Not long after Coinbase announced its entry into the Japanese market with its Mitsubishi UFJ Financial Group partnership, news broke on Thursday of a hefty hack on Japan’s Liquid exchange.

It’s all happening in the Land of the Rising Sun for crypto exchanges – good and bad.

Let’s look at the hack first, as this is one of the biggest on a centralised exchange this year, and has potential to affect the crypto market a little more at this stage.

Liquid, a regulated exchange in Japan since 2014, revealed today via Twitter that it has been hacked for an estimated $US84 million.

Stockhead originally reported that the exchange’s online-based hot wallets, which Liquid calls “warm wallets”, were the infiltration target – as per one of Liquid’s first tweets about the exploit (see below).

However, it’s since come to our attention that it was actually a Multi-Party Computation (MPC) wallet that was compromised. According to a Liquid blog update, this wallet is “used for warehousing and delivery management of cryptographic assets” by the exchange’s Singapore subsidiary Quoine.
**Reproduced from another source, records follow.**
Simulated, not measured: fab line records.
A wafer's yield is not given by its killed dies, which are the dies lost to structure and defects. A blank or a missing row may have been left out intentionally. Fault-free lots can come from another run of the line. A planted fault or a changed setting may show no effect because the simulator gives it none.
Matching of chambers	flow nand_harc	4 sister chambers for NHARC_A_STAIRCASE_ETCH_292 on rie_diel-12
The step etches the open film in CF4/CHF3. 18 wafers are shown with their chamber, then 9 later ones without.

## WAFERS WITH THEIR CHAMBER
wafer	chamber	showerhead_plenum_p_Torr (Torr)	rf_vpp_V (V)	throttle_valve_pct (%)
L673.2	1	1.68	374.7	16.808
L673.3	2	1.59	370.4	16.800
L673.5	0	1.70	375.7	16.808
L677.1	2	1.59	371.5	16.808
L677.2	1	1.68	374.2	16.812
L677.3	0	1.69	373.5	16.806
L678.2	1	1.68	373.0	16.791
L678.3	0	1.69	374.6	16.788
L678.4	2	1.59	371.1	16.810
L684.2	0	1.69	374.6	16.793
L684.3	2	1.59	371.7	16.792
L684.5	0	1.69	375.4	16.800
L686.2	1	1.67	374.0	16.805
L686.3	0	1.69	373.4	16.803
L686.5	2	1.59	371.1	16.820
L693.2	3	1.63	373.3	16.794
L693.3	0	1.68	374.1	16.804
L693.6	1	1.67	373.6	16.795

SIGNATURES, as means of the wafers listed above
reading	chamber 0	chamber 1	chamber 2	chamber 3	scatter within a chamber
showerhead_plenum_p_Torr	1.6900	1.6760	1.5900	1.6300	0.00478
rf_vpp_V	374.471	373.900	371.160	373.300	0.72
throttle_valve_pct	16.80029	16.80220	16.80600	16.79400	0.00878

This would be an eye-opening revelation for the hundreds of crypto firms, including exchanges and custodians, relying on MPC technology for securing digital assets.

Liquid today shared the hacker’s crypto addresses, which, according to reports, have benefitted from more than 107 BTC, 9 million Tron (TRX), 11 million XRP, and about $60 million worth of ETH and ERC-20 tokens.

Users of the borrowing, lending and yield-earning platform Celsius, meanwhile, might’ve been a bit jumpy at the exploit news. And this is because Celsius is partnered with Liquid, offering the exchange’s user base a compounding return on crypto purchases.

Celsius has, however, scotched fears surrounding the idea that any Celsius deposits connected with Liquid could have been affected.

 

This isn’t the first time Liquid has been compromised. In November 2020, hackers were able to access users’ personal information held by the exchange, which reportedly included names, addresses and passwords.

The hack is a big one, for sure, but still nowhere near as large as the recent Poly Network DeFi hack of more than $610 million, which is still a bizarre, ongoing story of returned and unreturned funds and “white hat” security job offers.

And it isn’t the biggest hack on a Japanese exchange, either. Famously, the Mt. Gox attack of 2014 saw 850,000 Bitcoin stolen (US$450 million worth at the time), sending the industry into shock. Then there was the US$560 million Coincheck hack of 2018.

The lesson here for regular crypto investors is pretty simple. Don’t keep your crypto sitting on centralised exchanges any longer than is absolutely necessary.

 

Coinbase enters Japan

Speaking of centralised crypto exchanges, Coinbase announced on Wednesday via a blog post and Twitter that it will be rolling its already far-reaching global operations into Japan.

Some might see this a s a long-time coming, considering Japan is one of the largest crypto markets by trading volume in the world.

Coinbase is partnering with the Mitsubishi UFJ Financial Group – one of the largest banks in Japan with 40 million customers. And, according to the announcement, the collaboration will give Japanese crypto investors access to Coinbase’s platforms to begin trading immediately by offering MUFG Quick Deposit “from day one”.

“Today’s launch is just the beginning,” reads the blog announcement. “We will be launching retail products first, including a suite of five top assets based on trading volume, and will add more assets and products in the coming months.

Japan’s cryptocurrency landscape has a general blanket of regulatory compliance, which perhaps partly came about from all the scrutiny and publicity involved with the 2014 Mt. Gox exploit.

Coinbase is keen to prove itself in such a strongly regulated environment and plans to be the most trusted exchange in the crypto-loving nation.

“In line with our global strategy, we will aim to be the easiest to use and most trusted exchange in Japan that’s fully compliant with local regulations… That’s why we are also excited to announce our partnership with MUFG,” reads the Coinbase press release.